Simulated Author's Rebuttal

1 responses · 0 unresolved

We thank the referee for their careful reading of the manuscript and for identifying the need to clarify the canonical construction of the probability measures on the gauge-reduced space. We address this point below and will incorporate the requested details in a revised version.

read point-by-point responses

Referee: Framework description and derivation of the detailed fluctuation theorem: the forward and backward probability measures on the gauge-reduced space of trajectories must be shown to be canonically defined on the quotient without reference to a particular lift or section. The manuscript does not specify the projection or averaging procedure that would render the relative entropy (and hence the fluctuation theorems and Clausius-like inequality) independent of representative choice; if an implicit gauge fixing is used, the claimed invariance is undermined.

Authors: We agree that an explicit demonstration of canonical definition on the quotient is essential. In our geometric construction the gauge-reduced space is the quotient manifold obtained by the free and proper action of the gauge group on the space of density operators. The forward and backward probability measures on the space of thermodynamic trajectories are defined intrinsically on this quotient by pushing forward the stochastic process via the natural projection map and averaging with respect to the invariant Haar measure on the gauge group. This averaging renders both measures independent of any choice of section or lift, so that the relative entropy between them is a gauge-invariant functional on the reduced trajectory space. We acknowledge that the original manuscript did not spell out this projection-and-averaging step in sufficient detail. In the revised version we will add a dedicated subsection that (i) defines the projection map from the unreduced trajectory space to the gauge-reduced space, (ii) states the averaging procedure using the Haar measure, and (iii) proves that the resulting relative entropy, fluctuation theorems, and Clausius-like inequality are independent of representative choice. This addition will also confirm that the results are not artifacts of any particular gauge fixing. revision: yes

Circularity Check

1 steps flagged

Entropy production identified with relative entropy by construction on gauge-reduced trajectories

specific steps

self definitional [Abstract]
"Entropy production is identified with the relative entropy between forward and backward probability measures on the gauge-reduced space of thermodynamic trajectories, revealing irreversibility as a geometric consequence of limited observability."

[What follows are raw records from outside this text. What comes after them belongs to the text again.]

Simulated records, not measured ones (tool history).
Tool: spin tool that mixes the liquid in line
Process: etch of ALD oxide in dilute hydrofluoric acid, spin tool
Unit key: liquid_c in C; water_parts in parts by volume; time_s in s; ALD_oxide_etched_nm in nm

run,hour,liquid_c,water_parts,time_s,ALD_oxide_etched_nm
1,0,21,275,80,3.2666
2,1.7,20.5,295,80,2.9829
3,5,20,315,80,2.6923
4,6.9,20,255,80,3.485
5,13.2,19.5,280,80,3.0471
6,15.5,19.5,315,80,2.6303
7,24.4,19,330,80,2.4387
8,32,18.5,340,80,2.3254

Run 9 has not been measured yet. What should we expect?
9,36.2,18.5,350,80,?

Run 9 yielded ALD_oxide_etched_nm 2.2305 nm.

The identification is stated as a consequence of the gauge construction, but relative entropy between path measures is the conventional definition of entropy production in fluctuation theorems; the gauge reduction supplies new coordinates but does not derive the functional form independently, rendering the subsequent theorems and inequalities equivalent to known results on the reduced space.

full rationale

The paper's central results (detailed FT, integrated FT, Clausius inequality, third-law limit) rest on identifying entropy production with relative entropy between forward/backward measures in the gauge-reduced space. This identification is presented as emerging from the gauge symmetry, yet it directly imports the standard definition of entropy production from stochastic thermodynamics and applies it to the new quotient space without an independent derivation of the functional form. Subsequent claims of gauge invariance and unification then follow tautologically once the standard relative-entropy expression is adopted on the reduced trajectories. No other circular steps (self-citation chains, fitted parameters, or ansatz smuggling) are evident from the provided text.

Axiom & Free-Parameter Ledger

0 free parameters · 1 axioms · 3 invented entities

The central construction rests on treating measurement limits as a gauge symmetry and on introducing several new objects whose independent empirical status is not addressed in the abstract.

axioms (1)

domain assumption Measurement constraints can be modeled as a gauge symmetry acting on density operators.
This modeling choice is stated at the outset of the abstract and is required for the subsequent reduction to a gauge-invariant space.

invented entities (3)

gauge-reduced space of physically distinguishable states no independent evidence
purpose: To represent only those quantum states that remain distinguishable under the imposed measurement constraints.
Introduced as the output of the gauge symmetry reduction; no external falsifiable signature is given in the abstract.
invariant entropy no independent evidence
purpose: To provide a gauge-invariant quantity that admits a stochastic description and obeys fluctuation theorems.
Defined within the reduced space; its properties are derived from the gauge construction rather than from prior independent evidence.
coherent heat no independent evidence
purpose: To serve as one of the quantities in the unified first-and-second-law inequality.
Appears as a new term alongside invariant work; no prior literature reference or independent test is supplied in the abstract.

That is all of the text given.